Controversy surrounding Quesnel’s signature gold pan landed back at city council last week.
Quesnel mayor Bob Simpson and council brought forward a report from staff to fact check comments made against the mayor and council in public by Councillor Ron Paull about their role in the decision to relocate the gold pan sign, during a virtual council meeting on Tuesday, June 25.
Mayor Simpson and Coun. Paull squared off on the issue, with Paull in the end denying the allegations.
Paull had implied in public mayor and council ‘hid’ the decision-making process that led to moving the gold pan and that the mayor was acting like ‘a dictator.’
The mayor kept a tight reign on Paull in the meeting, not allowing him to “go back in history” about the gold pan, something city manager Byron Johnson had already established in his report to council.
The report states the City of Quesnel Re-Branding Initiative which concluded at a public council meeting on Jan. 17, 2017, contained a number of potential “symbolic actions representing brand-driven change in Quesnel.”
The “symbolic actions” suggested in the report included “install new gateway signage with new identity north and south of the City” and “repaint the gold pan (remove Gold Pan City text).”
Johnson says the decision to move the gold pan sign has been in the works for a long time and that it has not been hidden from the public whatsoever.
“This first public discussion and reporting on the gold pan location was three and a half years ago,” said Johnson. “The gold pan is still in place, it reflects that this is a long slow process, not that somethings been hidden it’s just been a long, slow process.”
Regarding the voting record related to the gold pan sign, the report states that in Jan. 2017, Council endorsed the City of Quesnel Branding strategy, which included the discussion of moving the gold pan.
Then during a council meeting on July 24, 2018 the Placemaking and Wayfinding Plan which included more discussion about a new Quesnel entrance sign was voted on by council. The project was then brought before the current council on Nov. 27, 2018 for re-affirmation.
“Because this project is very significant to Quesnel, the same presentation was brought to another open council meeting with the new council, this council sitting around the table – so the same report came twice” said Johnson.
According to the report, in 2019, during an open meeting the executive committee discussed potential new locations for the gold pan sign and on Oct. 9, 2019 made the recommendation to council the gold pan sign be moved from Highway 97 to B.C. Rail lands adjacent to the stationhouse which was carried by council.
On Oct. 22, 2019 the executive committee recommendation to relocate the sign to the train station came to an open council meeting where the idea was endorsed by council, with Coun. Paull noted as being opposed.
In closing, Mayor Simpson reiterated that Coun. Paull is welcome to his own opinion but that he may not misrepresent the council and its deliberations.
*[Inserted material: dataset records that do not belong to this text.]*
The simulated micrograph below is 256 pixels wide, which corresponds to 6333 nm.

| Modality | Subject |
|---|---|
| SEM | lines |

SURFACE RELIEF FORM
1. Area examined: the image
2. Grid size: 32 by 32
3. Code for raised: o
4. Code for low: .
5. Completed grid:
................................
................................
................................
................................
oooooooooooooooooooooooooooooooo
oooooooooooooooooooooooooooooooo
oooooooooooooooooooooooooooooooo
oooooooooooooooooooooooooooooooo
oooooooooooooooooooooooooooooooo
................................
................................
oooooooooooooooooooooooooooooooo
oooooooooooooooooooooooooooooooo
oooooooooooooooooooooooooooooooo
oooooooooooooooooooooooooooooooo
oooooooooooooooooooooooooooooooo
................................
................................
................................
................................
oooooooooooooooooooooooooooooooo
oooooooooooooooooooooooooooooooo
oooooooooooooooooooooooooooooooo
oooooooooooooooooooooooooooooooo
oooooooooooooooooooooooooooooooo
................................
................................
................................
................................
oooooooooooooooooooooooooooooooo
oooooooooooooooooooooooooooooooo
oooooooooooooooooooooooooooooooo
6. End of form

“I will deem this closed, the city manager has set the record straight,” said Mayor Simpson.
“You are welcome to your opinion, the one thing you are not welcome to do is to present council’s deliberations as dishonest, to present the city as under a dictatorship. You can have all of the contrary opinions you want but you do have an obligation to respect the democracy and the democratic process of council.”